How not to write about local government

I’m a big fan of The Conversation, the news site that delivers academic expertise to a broad audience (Misha Ketchell, my former boss at Crikey, is managing editor). But I think they made a big mistake in employing Michelle Grattan as chief political correspondent, and her piece today on the local government referendum is a case in point.

Grattan exemplifies the “horse-race” school of political journalism, where everything is focused on the political standing of the players rather than on what they’re actually doing. Its staples are leadership challenges, opinion polls, scandals, “gaffes”, inside sources and so on – things that obviously fascinate those in the press gallery but have a more limited appeal for the general public.

The worst of this sort of journalism can be seen in America, where the time that media organisations devote to so-called news programming has far outrun the resources they are willing to put into actual reporting. But Australia seems to be catching up.

I wrote about the local government referendum at Crikey earlier this week (I think it’s still behind the paywall, so if you haven’t already subscribed then you should). I quoted a Nielsen poll that supposedly showed 65% support for “recognising local government in the Constitution,” and commented as follows:

That would have been an accurate description of the Hawke government’s proposal, back in 1988 (which was heavily defeated). It proposed to recognise local government, but not to give the Commonwealth additional powers. The current question is completely different: there’s no explicit recognition, but there is a new power, for Canberra to fund local government directly, on such conditions as it thinks fit.

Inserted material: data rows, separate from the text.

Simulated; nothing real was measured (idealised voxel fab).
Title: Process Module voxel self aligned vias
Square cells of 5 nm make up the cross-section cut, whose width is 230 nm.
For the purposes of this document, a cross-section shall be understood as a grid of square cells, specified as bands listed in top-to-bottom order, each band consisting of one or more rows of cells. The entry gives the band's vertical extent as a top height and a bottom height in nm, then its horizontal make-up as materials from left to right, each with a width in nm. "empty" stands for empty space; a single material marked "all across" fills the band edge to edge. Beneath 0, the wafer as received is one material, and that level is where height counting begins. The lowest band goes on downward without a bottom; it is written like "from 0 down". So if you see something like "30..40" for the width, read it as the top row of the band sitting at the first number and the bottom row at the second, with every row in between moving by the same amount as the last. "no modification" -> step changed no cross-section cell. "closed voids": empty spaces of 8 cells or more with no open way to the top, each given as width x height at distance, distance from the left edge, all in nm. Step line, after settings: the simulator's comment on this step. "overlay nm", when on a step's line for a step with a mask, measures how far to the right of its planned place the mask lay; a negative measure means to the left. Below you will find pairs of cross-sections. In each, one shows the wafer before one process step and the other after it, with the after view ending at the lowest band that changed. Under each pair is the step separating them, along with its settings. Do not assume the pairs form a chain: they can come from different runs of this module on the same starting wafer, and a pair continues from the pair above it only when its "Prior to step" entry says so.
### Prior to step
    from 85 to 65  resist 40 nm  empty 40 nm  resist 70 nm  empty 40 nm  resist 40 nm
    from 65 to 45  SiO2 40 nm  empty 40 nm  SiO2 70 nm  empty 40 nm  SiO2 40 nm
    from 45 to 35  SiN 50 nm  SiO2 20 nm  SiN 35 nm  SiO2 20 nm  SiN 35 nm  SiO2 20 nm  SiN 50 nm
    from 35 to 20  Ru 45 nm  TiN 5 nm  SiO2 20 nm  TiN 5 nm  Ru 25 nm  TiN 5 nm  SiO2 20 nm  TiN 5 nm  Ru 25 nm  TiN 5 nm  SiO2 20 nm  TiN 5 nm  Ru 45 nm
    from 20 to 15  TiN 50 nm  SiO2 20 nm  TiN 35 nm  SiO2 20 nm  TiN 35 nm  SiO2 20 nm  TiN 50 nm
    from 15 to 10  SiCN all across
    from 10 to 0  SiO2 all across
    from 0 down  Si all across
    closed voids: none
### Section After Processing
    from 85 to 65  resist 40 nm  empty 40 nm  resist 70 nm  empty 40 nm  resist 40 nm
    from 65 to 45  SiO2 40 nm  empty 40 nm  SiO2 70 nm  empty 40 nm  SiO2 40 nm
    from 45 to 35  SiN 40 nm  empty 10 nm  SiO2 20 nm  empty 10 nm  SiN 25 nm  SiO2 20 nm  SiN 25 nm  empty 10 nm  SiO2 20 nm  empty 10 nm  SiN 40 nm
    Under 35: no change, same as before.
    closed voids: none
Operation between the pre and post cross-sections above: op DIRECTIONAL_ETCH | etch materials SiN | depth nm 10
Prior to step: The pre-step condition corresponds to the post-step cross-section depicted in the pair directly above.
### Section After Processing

So the support that Nielsen found shouldn’t be taken too seriously. The usual pattern in referendum campaigns is that support plummets once debate gets properly underway and people realise (or, depending on your point of view, are fooled into believing) that there’s more to the question than the government is letting on.

Grattan, however, takes the Nielsen result at face value and even remarks that “Recognition of local government has been put twice before in referendums – in 1974 and 1988,” apparently not knowing or not caring that they asked completely different things.

Grattan is obviously in favor of the referendum while I’m against, but that’s not the source of the problem. Her whole approach is centred on the politics of the referendum: what it means for the government and opposition, not what it might mean for public policy. Looking at the merits of the question, for her, would be like judging the worth of a football team on the basis of what they were going to do with the premiership after they won it.

Now there’s nothing inherently wrong with writing about “politics” in a narrow sense rather than writing about policy. That doesn’t make you a bad journalist or a bad person. But there are two very important reservations to make.

Firstly, that sort of journalism shouldn’t be the driver of political coverage. When you put the opinion poll on the front page and bury important policy developments on page ten, you’ve got things the wrong way around – not least because it makes it hard to understand what’s moving the opinion polls if you don’t know anything about policy.

Secondly, if you’re going to write about the horse race you still need to get the facts right and not fall for the spin. Yet Grattan, remarkably, quotes the version of the local government proposal from Anthony Albanese’s press release, complete with its rogue full stop, just three days after Anne Twomey – in the very same publication – had exposed its deceptive nature.

If we’re going to talk about the referendum, let’s understand what we’re talking about. This is not about some abstract “recognition”; it’s a proposal to allow the federal government to fund local government via the same process of tied grants that it now has for the states. You may or may not think that that’s a good thing (I don’t), but can we at least have journalism that engages with the facts.